10 ways to spot a scammer
‘I’d like to try internet dating,’ confided a friend at church, ‘but I’ve heard stories about scammers, even on Christian websites. I’m a trusting person, HopefulGirl, and I’m not all that web-savvy. I’m worried I’ll be taken in by a conman.’
Dating websites are sometimes targeted by fraudsters, who try to convince their victims that they’re the answer to their prayers, then con them out of money. Sadly, Christian websites aren’t immune. The vast majority of members are genuine, and I happen to know that the good people at Christian Connection work hard at weeding out conmen (and conwomen) – in fact, most are intercepted before they ever make it onto the site. But it’s impossible to keep ahead of them all, and there will always be a few who slip through the net. So as members, we need to be ‘wise as serpents’ and keep our eyes open for signs of deception, reporting anyone who raises our suspicions.
‘I was taken in,’ admitted one pal. ‘I started receiving very complimentary emails from a beautiful woman. The penny should have dropped when she started describing me as “The One” before we’d even met. I finally woke up when she told me she was stranded in Africa after a cancelled flight, and could I send £400 to cover her expenses? The sad reality is that there are con artists everywhere, preying on people who want to believe the best in others.’
Thankfully, my friend realised he was dealing with a scammer before it was too late, but some people end up with empty pockets and broken hearts. Scammers can spend months building a ‘relationship’ of trust, and they know what to say to sound like a devout believer. Then they hit their victim with a sob story and requests for money or help with immigration. By then, people sometimes can’t bear to accept it’s all been a lie.

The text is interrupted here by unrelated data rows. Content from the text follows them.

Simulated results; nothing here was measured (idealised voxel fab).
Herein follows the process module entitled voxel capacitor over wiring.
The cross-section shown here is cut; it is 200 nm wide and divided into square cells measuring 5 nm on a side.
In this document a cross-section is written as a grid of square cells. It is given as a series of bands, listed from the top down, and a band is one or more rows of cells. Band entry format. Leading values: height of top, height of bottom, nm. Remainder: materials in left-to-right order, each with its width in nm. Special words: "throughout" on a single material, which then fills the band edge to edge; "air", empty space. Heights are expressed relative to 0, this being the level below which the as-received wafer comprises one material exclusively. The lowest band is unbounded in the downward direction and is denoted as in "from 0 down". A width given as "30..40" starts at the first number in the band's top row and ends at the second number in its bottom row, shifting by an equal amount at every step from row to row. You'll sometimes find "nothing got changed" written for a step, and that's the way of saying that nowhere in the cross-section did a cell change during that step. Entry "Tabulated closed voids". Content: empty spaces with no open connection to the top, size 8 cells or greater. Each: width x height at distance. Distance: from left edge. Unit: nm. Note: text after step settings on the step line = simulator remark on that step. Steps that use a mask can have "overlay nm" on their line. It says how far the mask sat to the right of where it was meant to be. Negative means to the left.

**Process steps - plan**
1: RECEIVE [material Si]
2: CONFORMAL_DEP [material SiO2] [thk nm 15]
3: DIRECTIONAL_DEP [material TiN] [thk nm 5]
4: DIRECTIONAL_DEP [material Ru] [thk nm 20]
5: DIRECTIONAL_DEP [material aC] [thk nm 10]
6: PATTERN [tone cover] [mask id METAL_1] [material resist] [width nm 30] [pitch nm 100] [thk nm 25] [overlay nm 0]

The good news is that it’s actually fairly easy to spot a scammer early, before you waste too much time or emotion energy. Here are 10 red flags to look out for:
1. Their picture looks straight out of a model’s portfolio.
2. They fall ‘in love’ with you quickly, despite not having met in person, and make promises of marriage.
3. They try to quickly move you off the website and onto email, instant messaging, Skype or Facebook. Christian Connection’s messaging service protects your contact details for a reason, and you should stick to it until you know someone in person.
4. They fish for personal information. Be wary of anyone too pushy – if they’re trustworthy, they’ll support your desire to protect yourself.
5. They claim to be from the UK but working overseas – for instance, in the army.
6. Their written English isn’t good, with lots of spelling and grammar mistakes, and strange turns of phrase.
7. Things don’t quite add up, details change and conversations are stilted (scammers are often maintaining ‘relationships’ with multiple victims at once).
8. Circumstances keep preventing you from meeting in person, such as illness, travel issues or family problems.
9. If you try to end communication, they attempt to emotionally manipulate you or claim you’re letting them down.
10. They eventually ask for money to visit you, or for a crisis situation such as illness or being stranded without help.
If you have any concerns, trust your instincts. Cut off contact and report it immediately to the website administrators to investigate confidentially. Never, ever send money, or share any financial or personal details. But if you have, don’t be embarrassed to report the deception.
Remember, the vast majority of members on Christian Connection are genuine, so there’s really no need to be alarmed. Just keep a wise and slightly sceptical head on your shoulders, and you can enjoy internet dating without fear.